Global Lingerie Brands Bet Big on China Market

    As Chinese consumer demand expands beyond outwardly visible forms of luxury, high-end lingerie brands are beating the market slowdown.
    Chinese model Sui He in the 2013 Victoria's Secret Fashion Show. (Shutterstock)
    Jing DailyAuthor
      Published   in Fashion
    Chinese model Sui He in the 2013 Victoria's Secret Fashion Show. (Shutterstock)
    Chinese model Sui He in the 2013 Victoria's Secret Fashion Show. (Shutterstock)

    As China’s affluent consumers begin to care just as much about what they’re wearing under their clothes as what outfits they're wearing, lingerie brands from across the world are moving in on the market.

    In October, London luxury lingerie brand Agent Provocateur opened its first standalone store in Hong Kong to join seven stores in mainland China, not long after Italian competitor La Perla opened its 14th China store in Hong Kong’s Causeway Bay.

    At a time when China’s luxury market growth is slowing, lingerie sales are projected to grow by 18 percent this year. Luxury lingerie made up about one-third of $20 billion made in lingerie sales last year in China, according to Angelito Tan, the cofounder of RTG Consulting in a recent Women's Wear Daily interview. The article also notes that Agent Provocateur sales are up 30 percent in the brand’s Beijing store, while La Perla’s Asian sales are up 40 percent thanks in large part to Chinese shoppers.

    The high-end brands moving in on the market are joined by more mid-range labels like Etam, a French label that recently opened its first China store at Shanghai’s Super Brand Mall, and Victoria’s Secret, which opened its first nine mainland China stores in January.

    Lingerie labels are moving in on a market that’s growing in popularity as consumer interests expand beyond outwardly visible aspects of luxury, coinciding with a shift in tastes away from “bling” and flashy logos. Some are still cautious about the market, however—Victoria’s Secret is currently only selling beauty products and accessories in its China stores, which Torsten Stocker, a partner at A.T. Kearney, told Ad Age may be part of an attempt to research sizing preferences in the China market. "If you go in with a full-scale lingerie offering, women might buy it once and feel uncomfortable if it doesn't fit," he said, “and then it's very difficult to get back into the game if you have a reputation as a brand that looks glamorous but is not comfortable to wear."
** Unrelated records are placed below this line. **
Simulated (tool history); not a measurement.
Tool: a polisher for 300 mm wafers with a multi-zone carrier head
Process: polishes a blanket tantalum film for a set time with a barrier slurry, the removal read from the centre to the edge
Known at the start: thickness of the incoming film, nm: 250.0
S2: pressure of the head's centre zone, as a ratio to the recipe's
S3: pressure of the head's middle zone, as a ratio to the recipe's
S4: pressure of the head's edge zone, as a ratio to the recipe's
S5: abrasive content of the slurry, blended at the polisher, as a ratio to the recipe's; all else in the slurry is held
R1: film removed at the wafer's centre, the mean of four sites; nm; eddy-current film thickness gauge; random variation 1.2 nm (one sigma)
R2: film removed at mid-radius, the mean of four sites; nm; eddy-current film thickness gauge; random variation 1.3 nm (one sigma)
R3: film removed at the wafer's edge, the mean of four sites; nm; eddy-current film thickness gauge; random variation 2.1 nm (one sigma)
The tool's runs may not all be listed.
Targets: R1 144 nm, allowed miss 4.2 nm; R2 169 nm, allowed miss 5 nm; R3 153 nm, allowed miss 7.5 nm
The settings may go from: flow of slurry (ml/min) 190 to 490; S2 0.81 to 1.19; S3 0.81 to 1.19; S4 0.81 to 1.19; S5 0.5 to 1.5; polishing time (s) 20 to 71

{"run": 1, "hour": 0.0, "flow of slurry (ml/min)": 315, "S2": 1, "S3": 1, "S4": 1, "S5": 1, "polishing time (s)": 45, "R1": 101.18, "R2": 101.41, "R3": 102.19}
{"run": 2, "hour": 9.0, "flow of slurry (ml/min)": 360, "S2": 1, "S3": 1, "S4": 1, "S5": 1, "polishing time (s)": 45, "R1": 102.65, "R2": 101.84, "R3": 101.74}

    With competition heating up, international lingerie companies have been increasingly prone to use Chinese models for their ad campaigns. The annual Victoria’s Secret Fashion Show now always has several Chinese models walking the runway. This year’s lineup included Sui He and Ming Xi, while past shows have included supermodel Liu Wen—who has also appeared in La Perla ads.

    These brands face mounting competition from local market players as well. Chinese lingerie brand Aimer has succeeded to defy stereotypes that Chinese brands are "cheap" and charge $60 to $290 for bras, and has employed creative marketing campaigns such as a Valentine’s Day promotion that asked men at a Beijing mall to guess their girlfriend or wife’s bra size to win a free bra for them.

    Although the Valentine's Day promotion was meant for couples, local brands like Aimer generally focus less on romance than international players like Victoria’s Secret. According to the brand’s marketing manager in an Ad Age interview, the brand’s name means “to love” in French but is positioned more around “family love, friends, and society” with a focus on comfort in addition to aesthetics.